Most teachers and professors frown upon students who browse the internet instead of paying attention during class. A new course at the University of Pennsylvania will encourage students to search, browse, read and watch as much material as they can on the internet during the three-hour class period.
American poet Kenneth Goldsmith will teach the course called "Wasting Time on the Internet" that requires students to search the internet and only communicate through "chat rooms, bots, social media and listservs," according to the Ivy League course description. The class will meet once a week during the spring semester and will also include reading the works of such thinkers like Guy Debord, Mary Kelly Erving Goffman, Betty Friedan and others.
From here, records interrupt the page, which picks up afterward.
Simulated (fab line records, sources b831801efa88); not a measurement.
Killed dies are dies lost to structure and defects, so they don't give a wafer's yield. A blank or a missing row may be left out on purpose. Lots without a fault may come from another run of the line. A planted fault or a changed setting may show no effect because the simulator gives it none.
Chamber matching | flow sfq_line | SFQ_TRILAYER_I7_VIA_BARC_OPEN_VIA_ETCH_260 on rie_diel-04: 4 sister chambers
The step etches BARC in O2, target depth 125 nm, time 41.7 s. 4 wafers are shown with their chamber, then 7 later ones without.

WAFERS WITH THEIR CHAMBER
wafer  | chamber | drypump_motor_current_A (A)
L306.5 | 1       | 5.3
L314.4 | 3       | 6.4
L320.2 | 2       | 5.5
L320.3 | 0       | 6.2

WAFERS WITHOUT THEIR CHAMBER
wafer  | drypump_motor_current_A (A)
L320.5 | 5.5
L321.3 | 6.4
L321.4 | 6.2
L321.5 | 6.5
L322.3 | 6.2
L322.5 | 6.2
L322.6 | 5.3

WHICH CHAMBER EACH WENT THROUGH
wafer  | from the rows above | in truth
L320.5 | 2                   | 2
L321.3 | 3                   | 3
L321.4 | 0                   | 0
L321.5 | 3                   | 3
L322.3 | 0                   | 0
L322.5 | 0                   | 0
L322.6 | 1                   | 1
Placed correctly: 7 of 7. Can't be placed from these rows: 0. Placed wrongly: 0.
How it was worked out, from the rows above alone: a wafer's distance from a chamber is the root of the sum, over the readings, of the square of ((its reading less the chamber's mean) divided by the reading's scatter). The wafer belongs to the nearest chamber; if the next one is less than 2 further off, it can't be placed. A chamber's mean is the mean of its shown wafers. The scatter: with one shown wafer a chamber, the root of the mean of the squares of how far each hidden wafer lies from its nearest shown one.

Goldsmith's objective will be to get the class "to write something good at the end of the course, as a result of all that forced distraction," according to The Washington Post.
"We do it, but we're not really thinking about what we're doing," Goldsmith told the Post about mindlessly surfing the web. "I'm so tired of reading, every time you pick up a paper, on how bad the Web is."
The poet disagrees with this notion. He thinks the "Internet is making us smarter."
In a sort of reverse psychology, Goldsmith hopes that by forcing his students to waste time on the internet in his course, they will stop committing the bad classroom etiquette in other courses. He has received no "substantial negative criticism" about the course at the Ivy League institution, according to the Post.
"Creative writing and art is the place where you get to try out... things that might seem a little bit outrageous," Goldsmith said. "Isn't that what an undergraduate education is, really? It sounds like a perfect undergraduate class to me."
Here is the full course description for "Wasting Time on the Internet":
Live without dead time. - Situationist graffiti, Paris, May 1968 We spend our lives in front of screens, mostly wasting time: checking social media, watching cat videos, chatting, and shopping. What if these activities - clicking, SMSing, status-updating, and random surfing - were used as raw material for creating compelling and emotional works of literature? Could we reconstruct our autobiography using only Facebook? Could we write a great novella by plundering our Twitter feed? Could we reframe the internet as the greatest poem ever written? Using our laptops and a wifi connection as our only materials, this class will focus on the alchemical recuperation of aimless surfing into substantial works of literature. Students will be required to stare at the screen for three hours, only interacting through chat rooms, bots, social media and listservs. To bolster our practice, we'll explore the long history of the recuperation of boredom and time-wasting through critical texts about affect theory, ASMR, situationism and everyday life by thinkers such as Guy Debord, Mary Kelly Erving Goffman, Betty Friedan, Raymond Williams, John Cage, Georges Perec, Michel de Certeau, Henri Lefevbre, Trin Minh-ha, Stuart Hall, Sianne Ngai, Siegfried Kracauer and others. Distraction, multi-tasking, and aimless drifting is mandatory.